Glad to see that microformats are starting to earn their keep!

To expand on your idea, I would highly recommend that you pick ONE URL (i.e. your homepage — in your case marshallk.com) and use that all over the web, since some places, like Flickr, also support the rel-me identity consolidation convention from XFN and the more rel-me that you have pointing back (and point out!) to the SAME URL, the more likely web spiders will treat that as your so-called canonical ID.

I’ve written about this a bit more previously:

http://factoryjoe.com/blog/2008/03/11/portable-contact-lists-and-the-case-against-xfn/

http://factoryjoe.com/blog/2007/01/29/scoping-xfn-and-identifying-definitive-hcards/

I had never realized that until just now. I think very few people have wrapped their heads around microformats yet, but we need to be on top of it if we want a jump on our competitors.

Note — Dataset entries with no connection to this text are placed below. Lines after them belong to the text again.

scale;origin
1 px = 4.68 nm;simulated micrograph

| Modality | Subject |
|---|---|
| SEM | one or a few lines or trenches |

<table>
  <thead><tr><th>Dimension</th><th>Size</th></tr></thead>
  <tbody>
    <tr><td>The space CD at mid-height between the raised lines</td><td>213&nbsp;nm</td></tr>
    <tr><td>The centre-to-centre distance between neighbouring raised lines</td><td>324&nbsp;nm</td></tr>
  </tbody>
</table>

There’s only so much Google Juice to go around, and I want a big glass.

Interesting, at the moment, my LinkedIn profile ranks higher than my blog. I’ll try this out to check if there is any impact.

Funny, my LinkedIn profile has also jumped to my first hit, over my blog. Thanks for the heads-up on this, going to fix this little gotcha right now… =)

Any thoughts on what happens in the case of conflicts? Twitter, LinkedIn and you personal site using the rel=”me”?

great to see Microformats taking weight!

thanks for the post!

Regards,
Sean
http://twitter.com/SeanNieuwoudt

Any idea how to do this with a hosted WP blog? I can only (so far as I know) edit the permalink, not the full “a hreft.” Am I wrong?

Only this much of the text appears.